This book by Chilean author Alejandro Zambra and translated by Megan McDowell is written in the form of a standardized test.
There’s a section where you have to choose the word that doesn’t relate in any way to the heading or the other words listed, like so:
Often, there’s no clear answer, not because the questions are difficult but because they’re unsolvable. But the wordplay is pretty amusing.
Other sections involve putting a series of sentences in the best order, filling in the blacks in incomplete sentences, eliminating sentences from a series of stories, and answering comprehension questions about a series of stories. In each case, readers are given a list of options, forcing you to choose from a set of sometimes unsatisfying options.
The point, in part, seems to be to show how multiple choice standardized tests can shut down creative thought, and it does here. When, for example, we’re asked to put a series of sentences in order, we might find that the most arresting version of the new, reimagined story isn’t even one of the options. Or all the options are equally appealing. Or all the options are exactly the same. In the sentence-elimination section, it might be possible to eliminate sentences that leave the sense of the story in place but lose some kernel of truth. And the reading comprehension section mixes basic, fact-based answers with answers that get at a deeper meaning and answers that may be literally accurate but miss the point.
The test, as it turns out, is impossible. Truth can’t be boiled down to a series of straightforward choices.
Many of the questions also get at elements of living under a dictatorship. Or so the reviews that I’ve read tell me. Pinochet’s name gets mentioned, so certainly that period of Chile’s history is on Zambra’s mind. But, to me, it’s about living in any sort of environment where you’re forced into impossible choices or where you can’t quite tell your whole story.
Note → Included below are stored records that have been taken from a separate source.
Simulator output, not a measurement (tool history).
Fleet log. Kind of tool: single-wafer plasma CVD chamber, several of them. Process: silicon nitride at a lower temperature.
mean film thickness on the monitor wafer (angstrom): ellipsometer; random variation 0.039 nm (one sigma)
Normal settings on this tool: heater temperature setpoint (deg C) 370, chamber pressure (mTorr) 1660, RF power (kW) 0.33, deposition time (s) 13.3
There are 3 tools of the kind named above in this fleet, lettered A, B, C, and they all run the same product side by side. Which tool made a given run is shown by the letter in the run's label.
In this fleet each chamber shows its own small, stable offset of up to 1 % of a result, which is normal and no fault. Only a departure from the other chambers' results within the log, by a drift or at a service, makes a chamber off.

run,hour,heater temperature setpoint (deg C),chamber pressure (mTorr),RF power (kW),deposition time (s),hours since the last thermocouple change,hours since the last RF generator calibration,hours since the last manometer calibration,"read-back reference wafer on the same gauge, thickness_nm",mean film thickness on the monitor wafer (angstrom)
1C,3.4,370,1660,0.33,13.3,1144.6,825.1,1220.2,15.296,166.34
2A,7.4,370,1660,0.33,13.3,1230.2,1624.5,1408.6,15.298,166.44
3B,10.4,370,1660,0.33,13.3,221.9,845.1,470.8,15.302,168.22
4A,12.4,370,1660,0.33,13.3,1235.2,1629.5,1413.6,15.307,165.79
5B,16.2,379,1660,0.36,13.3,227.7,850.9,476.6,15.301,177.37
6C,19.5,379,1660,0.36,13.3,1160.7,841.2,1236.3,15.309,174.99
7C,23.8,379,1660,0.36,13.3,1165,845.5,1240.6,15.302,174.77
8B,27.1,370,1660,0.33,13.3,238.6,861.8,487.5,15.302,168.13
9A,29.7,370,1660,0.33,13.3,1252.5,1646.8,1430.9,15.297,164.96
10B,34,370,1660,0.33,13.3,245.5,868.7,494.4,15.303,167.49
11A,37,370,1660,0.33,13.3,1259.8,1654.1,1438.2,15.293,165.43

The form of this book interested me very much, but I’m still working out whether I actually liked it. My initial reaction was that I liked the concept more than the execution. But I think it could benefit from more than one reading. I’ve browsed through bits of it a second time, and it’s grown on me. But I’m still in my phase of preferring straighforward story-telling over experiments in form, so it may just not be a book I’m going to love right now.